All-in-all, it was an ambitious show and I applaud Hitchens’ unabashed embrace of horror on stage. The Allen’s Lane Art Center is one of those lovely community institutions (like PBS!) that exists to nurture and support its artists. It is always a pleasure to see the many ways that proscenium gets treated; with And Then There Were None it was thoroughly unrecognizable, and for that, praise to the full cast and crew.

 

But we’re not just shade and pats on the back here at Bonaly. I couldn’t in good conscience write about this production without addressing a moment that left me disappointed and confused. And in this, I definitely invite a dialogue with the artists involved, who are welcome to get in touch. The problem can be summarized thusly:

 

  • At some point in his past, Captain Philip Lombard decided to save his own skin by abandoning 21 men to die, somewhere in the wilderness of East Africa. Location and identities of these men not disclosed, but with all the racial sensitivity typical of 1939, we know them simply as “Africans.” (Reminder to the modern audience: Africa is a continent, not an ethnicity. This is important.)
  • The play spends a brief moment chastising Captain Lombard for viewing these people as disposable and suggesting that their race makes them less than human. Something about “brothers and sisters despite color.” A great sentiment, but absolutely nothing about the play or production actually gives them person-hood. They remain exactly as Christie made them: an “other.” Fridged, so that we can all feel good about the murder of the loathsome Captain Lombard. Essentially, nameless, faceless, personhood-less people of color, moving the plot along for our white protagonists.
  • UNTIL SUDDENLY: these unnamed men get faces.   
  • Mid-romance with Vera, Captain Lombard steps out of time while a video montage begins to play. This visual internal monologue is a language which the production established with earlier scenes featuring other characters (again, great work on part of director and design team).
  • As Billie Holiday’s Strange Fruit begins to play, we are cycled through images of what one presumes are Captain Lombard’s victims. The photos are modern, glossy black and white, meditative portraits. The sort of stuff NatGeo still gets high on. The people depicted are in traditional dress… of what cultures, what national affiliations, we are not given the remotest clue or explanation. It would seem that just as Christie figured in 1939, as long as the audience can recognize that they are “Africans”, good enough.
  • Then the final image… an older photo of a mass lynching that instantly evoked the Jim Crowe American South. A tree weighted with anonymous, murdered black bodies. All the while, Billie Holiday sings.

 

With all sincerity, I ask, what the fuck is going on?

 

Did you just choose to use anonymous people’s race and cultural identity as a prop in your show?
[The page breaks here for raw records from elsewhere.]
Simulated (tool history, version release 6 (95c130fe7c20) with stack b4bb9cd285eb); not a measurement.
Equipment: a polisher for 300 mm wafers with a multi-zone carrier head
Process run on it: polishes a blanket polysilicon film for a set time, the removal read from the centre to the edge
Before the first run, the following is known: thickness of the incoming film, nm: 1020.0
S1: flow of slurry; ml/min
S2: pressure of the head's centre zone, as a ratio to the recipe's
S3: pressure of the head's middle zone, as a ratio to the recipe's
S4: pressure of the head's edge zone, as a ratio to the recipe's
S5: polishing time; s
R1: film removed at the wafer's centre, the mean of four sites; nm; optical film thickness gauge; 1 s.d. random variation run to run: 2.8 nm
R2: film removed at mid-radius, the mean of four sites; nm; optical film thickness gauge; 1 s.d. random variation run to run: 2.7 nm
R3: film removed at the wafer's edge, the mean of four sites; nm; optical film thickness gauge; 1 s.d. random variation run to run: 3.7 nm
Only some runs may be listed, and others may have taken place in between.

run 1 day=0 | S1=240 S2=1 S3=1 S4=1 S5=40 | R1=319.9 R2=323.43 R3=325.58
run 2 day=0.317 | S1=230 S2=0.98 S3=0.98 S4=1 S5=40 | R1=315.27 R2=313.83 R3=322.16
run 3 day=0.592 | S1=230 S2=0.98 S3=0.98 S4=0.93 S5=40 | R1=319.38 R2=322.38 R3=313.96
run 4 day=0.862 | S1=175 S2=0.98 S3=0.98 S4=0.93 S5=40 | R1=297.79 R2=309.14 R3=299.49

Have you decided to elide black Africans (whatever the hell that even MEANS) with black Americans?

What gives you the right to use Billie Holiday and the uncensored, abject horror of a mass-lynching image, in a play where you’ve done absolutely no work to redress racial violence and oppression in America?

Why did you highlight the topic of racial violence only to take a sensationalist, 10,000-foot, tourist view?

 

If there are good answers to these questions, they were lost on me as an audience member. This moment didn’t challenge the problem of using POC as props for white narratives. It doubled down on it. This moment didn’t respect a complicated racial situation. Instead, it tokenized a bunch of dark-skinned people in some of the wildest leaps of racialization I’ve seen in awhile. (“They’re all black right?” the photo montage seemed to say. “These things are connected because the murderers are white and the victims are black! It’s that simple.”)

 

If, as Hitchens’ director’s note states, this is a show about guilt, let’s talk a moment about white guilt. Back to my pockets from earlier, I’m an “other” (note: I’m not a black person, just to be clear. I am only speaking on behalf of myself but I deal with white bullshit all the time). A real hallmark of white guilt, in my eyes, is that when white people try to address historical prejudice but inevitably end up repeating it in the present. I’m certain that And Then There Were None intended to send me a message condemning racism, past and present alike. So how did this happen?

 

I believe we need to hold our white allies accountable, now more than ever. The Philadelphia theater community often has the best intentions, but just as often, it falls down, because intentions are not enough. Your intentions don’t make you an ally; your actions do. If you are a white artistic team about to use people of color in your plays, my advice is stop taking and start engaging. A one-sided conversation with a photo doesn’t count as engagement. I implore And Then There Were None to consider the nature of their ally-hood in this photo montage. Who exactly are you helping, and how?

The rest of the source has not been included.